Bulgaria’s laid-back capital exudes a youthfulness which combined with Ottoman mosques and Red Army monuments creates an eclectic, exotic feel that’s so characteristic of Sofia. The city also hosts some of the country’s finest museums, galleries, restaurants and clubs, so you may well want to stick around to explore.
Of course, Bulgaria’s Communist past still pervades in the streets, despite a relatively short occupation from 1945 to 1989. Neo-Stalinist architecture is part of Sofia, yet most of its major tourist attractions pre-date the Communist era: Aleksander Nevski Cathedral, the Central Sofia Synagogue and the Banya Bashi mosque remind us of this nation’s fascinating past.
Away from the boulevards and buildings, manicured gardens and sprawling parks offer welcome respite from the bustle. Meanwhile, the ski slopes and hiking paths of mighty Mount Vitosha are just a short bus ride away from Sofia’s centre – don’t miss the charming UNESCO-listed Boyana Church, an absolute must-see while you are there.
Museum of Socialist Art
The Museum of Socialist Art is home to a fascinating collection of art linked with Bulgaria’s socialist past.

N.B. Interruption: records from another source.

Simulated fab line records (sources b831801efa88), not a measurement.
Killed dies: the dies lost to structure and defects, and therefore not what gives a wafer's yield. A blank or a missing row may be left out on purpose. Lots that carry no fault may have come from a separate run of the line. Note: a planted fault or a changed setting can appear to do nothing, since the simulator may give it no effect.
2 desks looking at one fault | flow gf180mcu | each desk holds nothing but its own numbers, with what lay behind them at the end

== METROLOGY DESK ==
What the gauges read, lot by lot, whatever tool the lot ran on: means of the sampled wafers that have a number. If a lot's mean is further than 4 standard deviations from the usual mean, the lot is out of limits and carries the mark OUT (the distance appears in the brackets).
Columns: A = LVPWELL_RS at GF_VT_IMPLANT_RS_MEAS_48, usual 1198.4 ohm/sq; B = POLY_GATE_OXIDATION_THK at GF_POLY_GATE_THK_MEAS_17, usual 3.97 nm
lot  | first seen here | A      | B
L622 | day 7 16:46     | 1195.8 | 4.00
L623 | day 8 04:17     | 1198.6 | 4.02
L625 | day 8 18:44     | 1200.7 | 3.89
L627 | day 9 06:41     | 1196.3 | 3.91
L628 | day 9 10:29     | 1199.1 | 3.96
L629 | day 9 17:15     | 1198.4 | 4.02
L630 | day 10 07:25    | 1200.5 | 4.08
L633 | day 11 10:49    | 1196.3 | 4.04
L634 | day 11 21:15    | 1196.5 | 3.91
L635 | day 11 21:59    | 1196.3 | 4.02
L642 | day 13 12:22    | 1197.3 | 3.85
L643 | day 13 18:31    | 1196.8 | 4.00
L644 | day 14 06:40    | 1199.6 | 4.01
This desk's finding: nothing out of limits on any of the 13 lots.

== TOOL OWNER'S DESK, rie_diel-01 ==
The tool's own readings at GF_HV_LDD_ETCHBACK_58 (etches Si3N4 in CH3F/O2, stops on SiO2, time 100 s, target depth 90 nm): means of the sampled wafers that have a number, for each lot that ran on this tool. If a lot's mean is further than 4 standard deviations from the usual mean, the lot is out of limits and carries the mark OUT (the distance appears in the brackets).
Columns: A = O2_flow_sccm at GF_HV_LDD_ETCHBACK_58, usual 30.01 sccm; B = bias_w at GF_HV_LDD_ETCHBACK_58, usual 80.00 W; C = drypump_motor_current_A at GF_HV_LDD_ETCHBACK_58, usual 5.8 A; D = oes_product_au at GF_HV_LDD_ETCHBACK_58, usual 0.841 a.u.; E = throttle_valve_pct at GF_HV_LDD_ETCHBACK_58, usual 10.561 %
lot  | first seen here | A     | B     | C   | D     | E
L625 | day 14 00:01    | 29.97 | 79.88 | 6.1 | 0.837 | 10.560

The main attraction is the outdoor sculpture park, where you’ll be greeted by the imposing statue of Lenin that once stood in the city centre. Another feature is the red star which was taken from the top of the Socialist Party headquarters. This is not the easiest place to find but head for the gated Ministry of Culture building next to the Sopharma Business Towers, and let the big red star and statues guide you.
National Palace of Culture
If you’re yearning for a music concert or a show, head for The National Palace of Culture, a prominent, modern, polygonal concert hall, dominating the park at pl. Bulgaria. It hosts a variety of cultural events from classical to avant-garde, including concerts, film festivals, art, fashion shows and trade fairs as well as major conferences.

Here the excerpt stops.